WAL-MART Officials grant zoning requests



The store is the major part of a bigcommercial project.
By HAROLD GWIN
VINDICATOR SHARON BUREAU
HERMITAGE, Pa. -- The city's zoning hearing board has granted the developer of a proposed Wal-Mart Supercenter the zoning relief it wanted to build the 212,242-square-foot store.
The board had a four-hour hearing Monday on requests by Cedarwood Development Inc. of Akron for a list of zoning variances and/or interpretations in its favor for the 45-acre site on Pa. Route 18 between the Shenango Valley YMCA and Stupka Motors.
In the end, the board granted the company everything it sought.
The project, dubbed Hermitage Crossing, is five developments on land owned by George and John Kraynak and zoned for highway commercial use.
It includes a Wal-Mart Supercenter on about 30 acres, a 65,000- to 70,000-square-foot separate shopping center featuring about eight shops on nearly nine acres, and three restaurants, each on its own parcel, ranging from one to about two acres each.
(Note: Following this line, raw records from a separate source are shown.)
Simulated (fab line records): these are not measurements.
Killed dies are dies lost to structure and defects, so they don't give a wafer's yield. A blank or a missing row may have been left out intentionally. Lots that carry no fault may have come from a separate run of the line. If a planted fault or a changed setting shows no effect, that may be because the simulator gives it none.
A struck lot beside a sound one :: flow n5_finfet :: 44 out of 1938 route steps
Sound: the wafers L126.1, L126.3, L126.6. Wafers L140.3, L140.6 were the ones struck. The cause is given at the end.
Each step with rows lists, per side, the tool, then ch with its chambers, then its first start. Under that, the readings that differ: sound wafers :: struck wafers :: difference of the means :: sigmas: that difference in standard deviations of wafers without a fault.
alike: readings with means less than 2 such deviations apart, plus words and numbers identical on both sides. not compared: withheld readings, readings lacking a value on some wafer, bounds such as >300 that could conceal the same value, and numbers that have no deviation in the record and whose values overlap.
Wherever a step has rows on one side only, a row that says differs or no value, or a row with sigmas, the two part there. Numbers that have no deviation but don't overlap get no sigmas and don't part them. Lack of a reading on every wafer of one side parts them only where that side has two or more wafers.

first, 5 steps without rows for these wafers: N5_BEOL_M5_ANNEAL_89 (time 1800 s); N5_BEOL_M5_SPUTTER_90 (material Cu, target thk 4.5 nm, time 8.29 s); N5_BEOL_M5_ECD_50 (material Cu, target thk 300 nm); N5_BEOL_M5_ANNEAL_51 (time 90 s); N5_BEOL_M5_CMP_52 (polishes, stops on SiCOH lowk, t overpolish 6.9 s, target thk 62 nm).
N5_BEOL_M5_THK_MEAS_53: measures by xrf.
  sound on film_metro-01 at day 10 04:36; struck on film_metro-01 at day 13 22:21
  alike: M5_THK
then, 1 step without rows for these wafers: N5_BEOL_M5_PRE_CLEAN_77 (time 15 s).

Wal-Mart will buy its parcel, and Cedarwood will buy the shopping center site. Each of the restaurants will buy its own site, said Atty. Dan Danilek, representing Cedarwood.
Cedarwood said it needed exceptions to city zoning regulations to build the store.
Variances granted
The three-member zoning hearing board voted to grant a variance allowing the store to have up to 600 square feet of front wall signs facing Pa. Route 18.
The zoning regulations spell out a maximum of only 200 square feet on one wall, but Cedarwood said that would be insufficient for a building that is 590 feet long.
The company had initially asked for 909 square feet of front wall signs but scaled back its request.
The board also voted to grant a variance allowing Cedarwood to erect a single driveway entrance sign that advertises both Wal-Mart and the stores in the shopping center.
City regulations permit only the name of a store or stores on a particular property on free-standing signs, and Danilek said Cedarwood could legally erect one sign for Wal-Mart and a second for the shopping center but preferred to put all of the names on one sign.
The board ruled that Cedarwood doesn't need to install a pine tree buffer zone along most of its rear property line to separate it from a residential district.
It turns out that the Kraynaks are retaining ownership of a narrow strip of highway commercial-zoned property behind the project site along Pine Hollow Run. That means Hermitage Crossing doesn't abut residential property along most of its rear.
The company will meet buffer requirements where it does abut one residential property near the northwest corner.
Cross-traffic lanes
The board granted a variance from a regulation that would require perpendicular cross-traffic travel lanes for every 20 parking spaces in a row in the store's 1,000-car lot.
Consultant Charles Wooster, a traffic engineer, said the cross traffic lane would be a safety hazard, creating more chances of pedestrians' being hit by cars traveling through the center of the parking lot.
Finally, the board granted a variance allowing Cedarwood to defer building a connecting road to vacant land off the northwest corner of the site.
City rules require providing access routes to all adjoining properties, but Cedarwood said the only feasible site for an access road to that particular property is through a wetlands, and the state said no road should be built until a development plan is in place for the vacant land.